Why is it that although every marketing book / article I’ve ever read tells me with authority that it costs 5 (or more!) times as much to get a new customer as to sell to an existing one, so few companies understand this?

Do their executives and marketing people not read?

I know you’ll have many examples of such wasted opportunity, and I’d love to hear those that stand out in your mind, so to get the ball rolling, let me give you a couple of – to me – amazing ones…

Newsweek is top of mind at the moment as I have just received my annual renewal notice. This ongoing piece of optimism on their part really baffles me as the renewal fee is almost exactly TWICE what I would pay to take out a new gift subscription, and that excludes the (admittedly dubious) value of the little extras they send with gift subscriptions.

When I queried this with the “Customer Service” people at Newsweek a couple of years ago, all I got was a rather terse note saying that the renewal price is the best available offer for my country. This in spite of me providing them URLs to prove otherwise in my original query… So, each year for the past several years I’ve allowed a subscription to lapse and taken out a new gift one, saving myself a tidy sum in the process.

This is, of course, a lot more expensive for Newsweek: apart from the trinkets, they always allow a lapsing subscription to run on for a few issues while they send out several reminder letters.

Why not just give subscribers the same deal (without the trinkets) and save on the letters, too?
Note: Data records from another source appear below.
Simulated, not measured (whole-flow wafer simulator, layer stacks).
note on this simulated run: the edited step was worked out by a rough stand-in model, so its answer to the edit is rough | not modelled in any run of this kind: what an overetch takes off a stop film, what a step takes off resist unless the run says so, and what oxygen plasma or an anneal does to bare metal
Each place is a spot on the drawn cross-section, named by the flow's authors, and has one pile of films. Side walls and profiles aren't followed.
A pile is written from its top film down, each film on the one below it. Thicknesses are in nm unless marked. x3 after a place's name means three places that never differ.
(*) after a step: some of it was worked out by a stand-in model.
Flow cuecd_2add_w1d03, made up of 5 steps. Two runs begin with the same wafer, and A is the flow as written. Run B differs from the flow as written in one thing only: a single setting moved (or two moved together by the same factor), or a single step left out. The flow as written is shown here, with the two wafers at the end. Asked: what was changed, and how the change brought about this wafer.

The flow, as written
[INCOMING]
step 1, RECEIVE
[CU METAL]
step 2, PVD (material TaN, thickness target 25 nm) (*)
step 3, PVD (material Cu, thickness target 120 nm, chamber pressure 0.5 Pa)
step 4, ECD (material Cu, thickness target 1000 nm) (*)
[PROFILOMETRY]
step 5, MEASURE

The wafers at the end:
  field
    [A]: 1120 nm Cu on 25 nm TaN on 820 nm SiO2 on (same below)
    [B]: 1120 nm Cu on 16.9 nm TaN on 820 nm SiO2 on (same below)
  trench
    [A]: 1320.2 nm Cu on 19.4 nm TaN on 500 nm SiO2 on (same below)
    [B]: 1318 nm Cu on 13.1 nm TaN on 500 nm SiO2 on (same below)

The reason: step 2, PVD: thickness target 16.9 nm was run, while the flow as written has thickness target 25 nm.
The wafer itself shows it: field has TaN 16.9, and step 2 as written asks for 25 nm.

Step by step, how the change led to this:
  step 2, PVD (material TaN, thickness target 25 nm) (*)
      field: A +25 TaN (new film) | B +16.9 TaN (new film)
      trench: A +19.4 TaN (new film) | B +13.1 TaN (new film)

Another great example is that of Consumer Electronics stores – full disclosure: I love gadgets and electronics stores. The opportunities they miss to get steady repeat business are legion! Let’s face it: they have my information as I invariably pay by credit card and they could easily ask me to sign up for a “loyalty card” or just permission marketing.

But they don’t.

Each time I visit, I’m treated as a brand new customer (not a great experience in most cases to be honest). They miss opportunities to sell me upgrades or add-ons for products I’ve previously purchased (unless that’s the purpose of my visit). They don’t keep records of what sort of things attract me so I can be carefully guided by the marketing people to buy more. In fact, they have no idea who I am at all – and yet the company executives that I’ve come to know from some of these stores are searching for extra sales, especially in these tough economic times…

When are companies going to wake up to the real, lifetime value of their customers?